Valentine’s Day has just passed. Chris took me out for vegetarian sushi, and I forgot to do anything for him because my brain has been eaten by my thesis. Poor Chris. I’m going to do something for him this week.
At dinner, we were talking, and he mentioned how being without a partner on Valentine’s Day can be a sad, painful thing. Well, yes, obviously is can be, but for me it never was. I think maybe because I never treated being a girlfriend or a wife as part of my idealized identity. I’ve felt down when I wasn’t where I thought I should be professionally, but with romance there has been no should. I didn’t grow up daydreaming of my wedding day. I never aspired to be a wife for the sake of being a wife, even though I did want to get married eventually.
Wife. To be honest, that word still doesn’t quite sound like me, but when Chris says it about me I giggle.
I shall not ask you what you and your mate did on Valentine’s Day. I hope you were together, though, and that it was lovely.
But perhaps you hold with those who consider Valentine’s Day nothing more than a plot to sell greeting cards and chocolates? I don’t deny that such a plot exists, but I think the holiday is more than that as long as the people who celebrate it think there is. Sure, it’s an arbitrary day to celebrate love, but what’s wrong with that?
I think a lot about love, in a broad sense. That is, I’ve come to believe that underneath fundamental differences between different kinds of relationships—friendship, partnership, parental love, etc.—love is one particular thing. I don’t think it is a feeling; I suspect that what neglectful, or even abusive people feel towards their victims can sometimes be exactly the same as what people who love feel, but I can’t see my way to saying abusers love their victims. Conversely, I’ve known people to treat others so well that I would call it love, even if no particular emotion is present. I think love is an action, that it is difficult, and that it must be learned.
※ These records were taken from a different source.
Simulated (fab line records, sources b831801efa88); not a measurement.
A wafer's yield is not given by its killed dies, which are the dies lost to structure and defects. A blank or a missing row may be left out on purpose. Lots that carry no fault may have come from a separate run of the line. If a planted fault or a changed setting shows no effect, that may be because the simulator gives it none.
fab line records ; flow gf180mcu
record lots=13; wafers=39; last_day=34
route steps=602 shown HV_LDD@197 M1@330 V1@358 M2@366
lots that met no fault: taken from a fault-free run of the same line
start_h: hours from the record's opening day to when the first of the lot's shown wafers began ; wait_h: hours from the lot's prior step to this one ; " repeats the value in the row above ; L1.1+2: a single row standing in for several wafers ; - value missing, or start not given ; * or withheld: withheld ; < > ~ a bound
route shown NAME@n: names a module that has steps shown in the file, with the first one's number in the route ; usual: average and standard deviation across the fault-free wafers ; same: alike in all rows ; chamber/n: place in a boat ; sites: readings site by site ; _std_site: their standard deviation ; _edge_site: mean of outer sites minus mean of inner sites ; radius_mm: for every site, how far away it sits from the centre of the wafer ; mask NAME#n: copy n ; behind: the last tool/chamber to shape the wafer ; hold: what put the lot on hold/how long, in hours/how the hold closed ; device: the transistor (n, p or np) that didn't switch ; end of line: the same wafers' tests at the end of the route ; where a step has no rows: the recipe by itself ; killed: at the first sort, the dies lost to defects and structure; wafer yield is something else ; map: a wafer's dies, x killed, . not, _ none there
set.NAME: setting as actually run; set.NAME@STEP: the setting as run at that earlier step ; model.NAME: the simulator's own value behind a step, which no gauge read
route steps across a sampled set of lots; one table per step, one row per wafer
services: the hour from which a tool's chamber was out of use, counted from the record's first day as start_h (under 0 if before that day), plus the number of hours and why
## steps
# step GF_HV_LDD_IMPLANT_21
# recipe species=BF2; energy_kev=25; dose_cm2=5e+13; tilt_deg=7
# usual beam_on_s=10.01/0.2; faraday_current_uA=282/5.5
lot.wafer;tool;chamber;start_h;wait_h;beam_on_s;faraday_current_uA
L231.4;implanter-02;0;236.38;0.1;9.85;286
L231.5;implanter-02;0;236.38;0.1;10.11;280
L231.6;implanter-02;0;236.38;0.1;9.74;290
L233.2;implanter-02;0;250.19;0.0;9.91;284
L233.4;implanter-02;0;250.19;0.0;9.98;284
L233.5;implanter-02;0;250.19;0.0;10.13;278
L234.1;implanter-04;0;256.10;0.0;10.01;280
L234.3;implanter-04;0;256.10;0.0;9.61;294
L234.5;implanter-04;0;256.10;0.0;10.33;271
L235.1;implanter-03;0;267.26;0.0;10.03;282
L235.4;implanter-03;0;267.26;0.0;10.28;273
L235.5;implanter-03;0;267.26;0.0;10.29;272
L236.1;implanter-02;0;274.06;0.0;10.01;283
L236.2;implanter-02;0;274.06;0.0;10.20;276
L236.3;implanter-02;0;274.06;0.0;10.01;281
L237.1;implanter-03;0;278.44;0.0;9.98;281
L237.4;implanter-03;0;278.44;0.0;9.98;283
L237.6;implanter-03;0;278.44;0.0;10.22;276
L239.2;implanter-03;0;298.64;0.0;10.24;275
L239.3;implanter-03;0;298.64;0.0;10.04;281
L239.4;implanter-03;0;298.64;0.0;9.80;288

I think about things in this way. I am, as you know, a conceptual learner primarily. I have a hard time doing something if I don’t have an abstract understanding of what I’m doing and why. And it is important to me to learn to love well. You’ve described me as a good person and a good friend; that’s not accidental, or even necessarily natural on my part. It’s one of the things I have worked very hard to become, and I am not where I want to be yet.
My mini-lecture here might seem strange to you, for I know you are more procedure-oriented. Where I start with principles and derive procedures, you tend to start with the details of “how?” and let the mysteries of principle bubble up from between. You may think I’m overthinking all of this.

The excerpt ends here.